URL contains upper case characters

This means that the URL in question contains upper case characters.

Why is this important?

Mixed case URLs can cause issues when both the lower case version of the URL
(e.g. https://example.com/page) and the mixed case version (e.g. https://example.com/Page) respond with a 200 status code. It is often also the case that other variations will also be accessible
(e.g. https://example.com/PAGE).

What this leads to is multiple pages with exact duplicate content, and depending on the scale of the issue, this could trigger 'quality' algorithms for search engines (e.g. Google's Panda algorithm). If it is a problem at scale, this may also cause issues with crawl budget, as search engines may need to crawl thousands of extra pages unnecessarily.

The existence of multiple pages with the same content also leads to other issues, such as the understanding of which one is the canonical version, and inbound links potentially pointing at the 'wrong' version.

What does the Hint check?

This Hint will trigger for any internal URL which contains at least one uppercase character.

Examples that trigger this Hint

The Hint will trigger for any URL with upper cases characters in any part of the path:

  • https://sitebulb.com/Folder/page.html
  • https://sitebulb.com/folder/Page.html
  • https://sitebulb.com/folder/page.HTML

Why is this Hint marked 'Potential Issue'?

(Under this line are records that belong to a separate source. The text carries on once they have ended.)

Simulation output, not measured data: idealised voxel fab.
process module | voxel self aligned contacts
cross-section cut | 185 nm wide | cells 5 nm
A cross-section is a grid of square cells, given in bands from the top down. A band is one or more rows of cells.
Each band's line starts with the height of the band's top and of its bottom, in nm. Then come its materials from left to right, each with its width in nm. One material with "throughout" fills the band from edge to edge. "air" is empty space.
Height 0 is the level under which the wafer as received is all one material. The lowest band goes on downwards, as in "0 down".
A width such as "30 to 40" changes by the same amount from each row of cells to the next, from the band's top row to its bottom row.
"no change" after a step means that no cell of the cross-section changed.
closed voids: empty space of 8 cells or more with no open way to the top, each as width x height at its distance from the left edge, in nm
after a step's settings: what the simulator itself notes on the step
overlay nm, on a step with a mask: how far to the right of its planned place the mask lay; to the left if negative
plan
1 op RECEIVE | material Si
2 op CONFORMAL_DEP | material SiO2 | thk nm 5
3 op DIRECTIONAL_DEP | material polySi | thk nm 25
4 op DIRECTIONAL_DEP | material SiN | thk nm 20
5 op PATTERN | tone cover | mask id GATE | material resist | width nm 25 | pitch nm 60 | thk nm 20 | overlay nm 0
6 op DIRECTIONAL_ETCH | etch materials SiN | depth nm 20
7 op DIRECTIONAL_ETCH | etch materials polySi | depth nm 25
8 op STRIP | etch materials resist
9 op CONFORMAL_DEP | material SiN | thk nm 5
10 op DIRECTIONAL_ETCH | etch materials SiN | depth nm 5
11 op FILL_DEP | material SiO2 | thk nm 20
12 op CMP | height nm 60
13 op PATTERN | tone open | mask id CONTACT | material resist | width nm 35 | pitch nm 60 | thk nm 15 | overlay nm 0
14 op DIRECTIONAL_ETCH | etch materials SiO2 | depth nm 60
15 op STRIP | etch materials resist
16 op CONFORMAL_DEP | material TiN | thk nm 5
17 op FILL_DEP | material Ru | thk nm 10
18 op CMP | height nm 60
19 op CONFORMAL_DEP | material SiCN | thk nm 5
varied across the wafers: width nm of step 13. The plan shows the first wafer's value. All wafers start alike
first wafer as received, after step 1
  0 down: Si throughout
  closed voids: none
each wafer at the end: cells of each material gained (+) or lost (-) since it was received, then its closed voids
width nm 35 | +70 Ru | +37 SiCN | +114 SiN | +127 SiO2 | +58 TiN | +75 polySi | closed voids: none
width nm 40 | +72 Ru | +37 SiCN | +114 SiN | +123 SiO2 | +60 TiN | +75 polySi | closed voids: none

This Hint is a 'Potential Issue', which means that it may not be affecting the site at the moment, but should be investigated as it could cause issues in the future.

Ideally, URLs should always be lower case. There are some instances where this is less important, such as URLs that represent downloadable files (e.g. PDFs or Word Docs) and the filename itself is upper case. Typically in these cases, there is only one version of the file, and the understanding of the canonical is unambiguous.

For HTML URLs, however, it makes sense to stick to lower case. If mixed case URLs exist, you will need to dig into the issue further to understand the scale of the issue. If lots of mixed case URLs exist, and their lower case equivalents are also being crawled, you may have a lot more cleanup to do - if, for example, Panda has been tripped.

If it is just a few URLs that are affected, it should be a lot easier to resolve. Go through the incoming links to each URL, go onto each of these pages, and edit the href values so that they link to the lower case version.

Once this is done, recrawl the site to ensure that all the mixed case URLs are gone. You may also wish to do a permanent 301 redirect of uppercase to lowercase, in which case we recommend you check out this redirect generator from Aleyda Solis.